The brassie is also super simple to tie. It is one of the flies that you can really save money on if you tie it yourself. Ultrawire and peacock herl are the only materials you’ll need.

#3 Small Copper Johns

While larger copper johns are a great summer bug, the smaller sizes can really fool trout during the winter months. Size #20’s and #22’s can entice a fish on those really tough days. Black is often an overlooked color on the copper john – when I tie a #22 black copper john on, it usually works out well. These small CJ’s can be an absolute pain to tie, so usually i’ll just buy them. It is already quite an involved pattern, so tying them in a #22 can be quite frustrating.
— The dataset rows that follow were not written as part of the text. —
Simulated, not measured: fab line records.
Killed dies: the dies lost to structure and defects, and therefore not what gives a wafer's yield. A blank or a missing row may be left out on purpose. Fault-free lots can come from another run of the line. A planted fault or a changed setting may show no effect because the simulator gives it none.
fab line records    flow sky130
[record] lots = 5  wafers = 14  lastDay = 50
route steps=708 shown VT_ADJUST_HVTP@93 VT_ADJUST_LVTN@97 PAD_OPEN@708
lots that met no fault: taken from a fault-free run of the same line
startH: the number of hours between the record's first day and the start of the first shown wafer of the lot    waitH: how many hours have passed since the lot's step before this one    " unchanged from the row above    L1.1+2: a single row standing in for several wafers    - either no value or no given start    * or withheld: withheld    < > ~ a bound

One of the great things is that even a small copper john can help get your flies down. In some instances, you can use them instead of a splitshot.

#4 Eggs

While fly fishers generally fish eggs in the spring and the fall, winter can be a great time to fish them as well. Just because trout aren’t spawning doesn’t mean they won’t eat an egg.

While the trout beads have gotten really popular over the years, I really don’t like them. First of all, it’s not a fly. It’s a piece of plastic. I have used them in the past but now I opt for a yarn egg or a “glo bug”. Trout beads are extremely effective, but if i’m fly fishing, I would rather fish only flies.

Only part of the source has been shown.